Nigeria, Benin, Togo, Ghana, and Ivory Coast ban 'dirty' fuels from Europe

Ivory Coast

Nigeria, Benin, Togo, Ghana, and Ivory Coast have introduced strict standards for fuel imports to cut vehicle emissions for cleaner air.

Nigeria’s Environment Minister Amina J. Mohamed said their decision will result in major air quality benefits in cities and will allow the authorities to set modern vehicle standards.

“For 20 years, Nigeria has not been able to address the vehicle pollution crisis due to the poor fuels we have been importing. Today we are taking a huge leap forward: limiting sulphur in fuels from 3,000 parts per million to 50 parts per million,” she said at The Hague on Monday.

The United Nations Environment Programme (UNEP) said the move by the West African countries will cut off Europe’s market in the region and ensure the importation of cleaner, low sulphur diesel fuels.

“West Africa is sending a strong message that it is no longer accepting dirty fuels from Europe. Their decision to set strict new standards for cleaner, safer fuels and advanced vehicle emissions standards shows they are placing the health of their people first,” head of UNEP, Erik Solheim said.

He also added that all countries need to “urgently introduce cleaner fuels and vehicles to help reduce the shocking statistics”.

The group of West African countries have also agreed to upgrade their own public and private refineries to meet the same higher standards by 2020.

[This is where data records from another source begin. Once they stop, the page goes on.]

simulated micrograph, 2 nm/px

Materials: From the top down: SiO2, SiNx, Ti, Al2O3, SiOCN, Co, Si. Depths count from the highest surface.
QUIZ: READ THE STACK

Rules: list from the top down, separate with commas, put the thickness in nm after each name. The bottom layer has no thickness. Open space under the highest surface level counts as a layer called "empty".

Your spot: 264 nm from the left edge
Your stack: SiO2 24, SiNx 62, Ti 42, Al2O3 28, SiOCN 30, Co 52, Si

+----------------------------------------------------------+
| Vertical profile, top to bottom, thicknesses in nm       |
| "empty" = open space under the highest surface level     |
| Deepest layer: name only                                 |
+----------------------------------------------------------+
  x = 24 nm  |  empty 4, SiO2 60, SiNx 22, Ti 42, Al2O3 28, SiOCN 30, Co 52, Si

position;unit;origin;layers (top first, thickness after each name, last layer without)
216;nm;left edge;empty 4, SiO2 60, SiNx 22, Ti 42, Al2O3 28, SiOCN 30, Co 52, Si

Earlier in the year, some European trading companies were exposed by non-governmental organization Public Eye for exploiting West African countries with weak regulatory standards by dumping fuels with sulphur levels that are up to 300 times higher than those permitted in Europe.

The revelation resulted in the decisions taken by Nigeria, Benin, Togo, Ghana, and Ivory Coast last week.